The Hungarian-born violinist Endre Wolf (1913-2011) was a pupil 
                  of Hubay in Budapest. In 1936 he became leader of the Gothenburg 
                  Symphony Orchestra, resigning a decade later to begin his career 
                  as soloist and recitalist, often with his wife Antoinette, and 
                  also with his Wolf quartet. British music-lovers came across 
                  him due to his association with the Hallé Orchestra and its 
                  conductor John Barbirolli when Wolf was, for a number of years, 
                  a Professor at the Royal Northern College of Music. He was also 
                  a noted pedagogue in his adopted country of Sweden.
                   
                  There was a period of a decade, between 1954 and 1963, when 
                  it seemed that no Proms season was complete without Endre Wolf 
                  and André Navarra (Endre and André) giving the public their 
                  Brahms Double Concerto – though ironically when Barbirolli recorded 
                  it, it was Alfredo Campoli who joined Navarra. To check on the 
                  view that Wolf was exclusively associated with JB, I looked 
                  at the Proms playlists and found that, in fact, he also performed 
                  with Basil Cameron and John Pritchard and no, it wasn’t just 
                  the Double – he also played the concertos by Beethoven and Mendelssohn 
                  and the Brahms Violin Concerto.
                   
                  This two-disc set presents for the first time the entirety of 
                  Wolf’s recordings for the Danish label Tono. This company’s 
                  violin discs were dominated by two émigré Hungarian fiddlers 
                  – Wolf and Emil Telmányi - to whom the repertoire was parcelled 
                  out. Telmányi was famous for Sibelius, Nielsen and Bach, also 
                  Brahms. Wolf was given more central and Romantic repertoire. 
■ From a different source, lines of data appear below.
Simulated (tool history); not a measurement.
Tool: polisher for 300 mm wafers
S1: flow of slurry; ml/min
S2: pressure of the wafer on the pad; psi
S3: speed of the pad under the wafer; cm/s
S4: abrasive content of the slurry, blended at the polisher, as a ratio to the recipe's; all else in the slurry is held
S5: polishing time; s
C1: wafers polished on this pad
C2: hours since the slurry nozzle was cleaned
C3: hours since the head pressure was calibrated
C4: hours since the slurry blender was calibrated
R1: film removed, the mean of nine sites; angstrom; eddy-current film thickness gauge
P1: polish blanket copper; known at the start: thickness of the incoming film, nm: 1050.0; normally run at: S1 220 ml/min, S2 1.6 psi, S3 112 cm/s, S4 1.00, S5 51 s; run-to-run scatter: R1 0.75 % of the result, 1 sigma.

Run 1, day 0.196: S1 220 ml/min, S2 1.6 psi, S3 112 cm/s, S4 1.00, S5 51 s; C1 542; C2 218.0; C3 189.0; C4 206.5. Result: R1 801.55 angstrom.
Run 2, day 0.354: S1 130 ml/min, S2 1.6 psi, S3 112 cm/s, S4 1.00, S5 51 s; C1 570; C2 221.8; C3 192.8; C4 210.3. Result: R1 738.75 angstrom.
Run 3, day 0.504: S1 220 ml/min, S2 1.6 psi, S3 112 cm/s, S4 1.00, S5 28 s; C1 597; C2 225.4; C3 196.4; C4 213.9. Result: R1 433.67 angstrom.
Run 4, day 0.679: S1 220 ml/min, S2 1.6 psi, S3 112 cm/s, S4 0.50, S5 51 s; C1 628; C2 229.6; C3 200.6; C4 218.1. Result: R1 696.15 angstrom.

                  Thus we hear his Tchaikovsky and Bruch concertos, and the two 
                  most famous Beethoven sonatas.
                   
                  His Tchaikovsky (1949) is fast, though bowed with such security 
                  that it doesn’t seem unduly rushed, notwithstanding a cut finale. 
                  There are no particular idiosyncrasies, his trills in the slow 
                  movement are pellucid, his legato excellent and the dynamic 
                  shaping (especially diminuendos) equally accomplished. I think, 
                  though, that even generous auditors would carp at a finale of 
                  this work lasting barely just over six minutes. Also there sounds 
                  like a slightly jarring side join – this was a 78 set – at 4:23 
                  in the first movement: it sounds a bit tentative and, as it’s 
                  on an open violin note seems a strange place to have a turn 
                  over. The efficient conductor is Thomas Jensen.
                   
                  Mozart’s A major Concerto was self-directed, and I think it 
                  would have been better to employ someone like Jensen or Tuxen. 
                  There are a few imprecisions and a little violin slip in the 
                  finale – possibly (I’m surmising) because Wolf turned around 
                  immediately to direct a tutti passage. There’s also a bit of 
                  a lurch in the playing at around six minutes into the slow movement, 
                  possibly as a result of a side change. Still, the playing is 
                  robust and confident and some fine ‘pathetic’ phrasing from 
                  Wolf illuminates the central movement, and some brisk portamenti 
                  similarly in the finale. Wolf was, by and large, quite a ‘clean’ 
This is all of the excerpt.